John Stuart Mill and Alexis de Tocqueville are in agreement that the “tyranny of the majority” poses the greatest danger of all to individual liberty, but what is to be done? We already saw Mill’s proposed remedy (the harm principle) and why this antidote is a toothless tiger (the majority itself gets to define what constitutes a harm), but what is de Tocqueville’s solution to the law-liberty dilemma? As it happens, de Tocqueville identifies three specific features of North American society that are supposed to “mitigate” or tame the tyranny of the majority: juries, the legal profession, and the small scale and limited powers of the central government. [1] Alas, for the reasons below, none of these three bygone checks on majority rule are relevant to our political world today:

1. Feature #1: Juries. Let’s start with juries. De Tocqueville extols juries as “a gratuitous public school, ever open, in which every juror learns his rights … and becomes practically acquainted with the laws ….” [2] But as my colleague and friend Marc Galanter has shown, fewer and fewer cases — State and federal, civil and criminal – now go to trial. [3] The number of jury trials in U.S. federal courts, for example, reached a peak in 1985, with a total of 12,529 civil and criminal trials. Since then, we have seen a dramatic decline in the number of jury trials: in 2023 there were a combined total of 2,912 civil and criminal jury trials. [4] Simply put, most cases get settled out of court. As a result, not only has public participation in law cases via juries declined; legal decisions have also become increasingly private, negotiated out of court, and thus invisible to the public.

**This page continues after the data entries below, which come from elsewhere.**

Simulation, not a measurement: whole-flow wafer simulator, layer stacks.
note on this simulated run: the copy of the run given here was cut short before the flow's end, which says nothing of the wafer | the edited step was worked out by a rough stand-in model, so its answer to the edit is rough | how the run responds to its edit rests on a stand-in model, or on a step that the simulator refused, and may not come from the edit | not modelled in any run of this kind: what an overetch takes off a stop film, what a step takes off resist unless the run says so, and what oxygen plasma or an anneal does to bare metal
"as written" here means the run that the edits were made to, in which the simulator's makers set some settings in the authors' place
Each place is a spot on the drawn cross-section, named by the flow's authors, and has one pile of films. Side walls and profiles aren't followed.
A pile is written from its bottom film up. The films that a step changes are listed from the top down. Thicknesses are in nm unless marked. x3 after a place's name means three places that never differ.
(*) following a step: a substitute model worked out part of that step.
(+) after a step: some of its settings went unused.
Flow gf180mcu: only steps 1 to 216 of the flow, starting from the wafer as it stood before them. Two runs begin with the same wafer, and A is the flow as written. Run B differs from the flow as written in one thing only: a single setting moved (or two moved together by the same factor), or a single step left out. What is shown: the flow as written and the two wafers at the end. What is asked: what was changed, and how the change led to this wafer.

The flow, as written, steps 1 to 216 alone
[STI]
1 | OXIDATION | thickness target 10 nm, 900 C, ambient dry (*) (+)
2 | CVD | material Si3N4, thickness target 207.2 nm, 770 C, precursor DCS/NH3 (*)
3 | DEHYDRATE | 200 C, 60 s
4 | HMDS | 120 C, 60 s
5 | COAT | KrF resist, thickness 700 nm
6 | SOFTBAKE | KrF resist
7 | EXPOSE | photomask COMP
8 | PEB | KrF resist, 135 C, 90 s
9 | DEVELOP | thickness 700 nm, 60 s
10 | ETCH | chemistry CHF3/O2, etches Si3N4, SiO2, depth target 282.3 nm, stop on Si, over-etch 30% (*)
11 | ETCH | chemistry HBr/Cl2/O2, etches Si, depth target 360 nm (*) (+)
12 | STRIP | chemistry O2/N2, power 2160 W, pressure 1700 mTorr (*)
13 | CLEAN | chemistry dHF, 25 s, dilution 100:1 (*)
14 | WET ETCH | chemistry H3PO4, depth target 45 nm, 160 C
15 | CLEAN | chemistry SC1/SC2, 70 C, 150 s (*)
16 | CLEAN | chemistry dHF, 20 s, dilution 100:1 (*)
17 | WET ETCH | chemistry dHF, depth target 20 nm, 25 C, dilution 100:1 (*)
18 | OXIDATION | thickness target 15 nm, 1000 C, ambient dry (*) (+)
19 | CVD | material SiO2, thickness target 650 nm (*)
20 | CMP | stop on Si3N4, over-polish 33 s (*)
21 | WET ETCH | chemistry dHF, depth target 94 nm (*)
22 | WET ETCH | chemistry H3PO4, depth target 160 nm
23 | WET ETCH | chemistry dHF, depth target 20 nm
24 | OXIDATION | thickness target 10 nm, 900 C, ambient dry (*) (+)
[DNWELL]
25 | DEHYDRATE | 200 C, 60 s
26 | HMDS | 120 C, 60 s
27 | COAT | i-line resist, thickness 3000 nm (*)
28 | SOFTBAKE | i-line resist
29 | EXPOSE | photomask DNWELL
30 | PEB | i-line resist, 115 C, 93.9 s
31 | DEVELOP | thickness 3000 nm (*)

2. Feature #2: Lawyers. What about the legal profession? According to de Tocqueville, lawyers are a kind of intellectual “aristocracy” who act as a check or “counterpoise” on the tyranny of the majority. [5] How? Because lawyers, by training, are cautious and conservative by nature — conservative not in a political sense but in terms of their “taste for formalities”, their respect for binding precedent, and above all their emphasis on process. [6] Members of the legal profession are thus a stabilizing force that conspire to maintain order: “they constantly endeavor to turn [the institutions of democracy] away from its real direction ….” [7]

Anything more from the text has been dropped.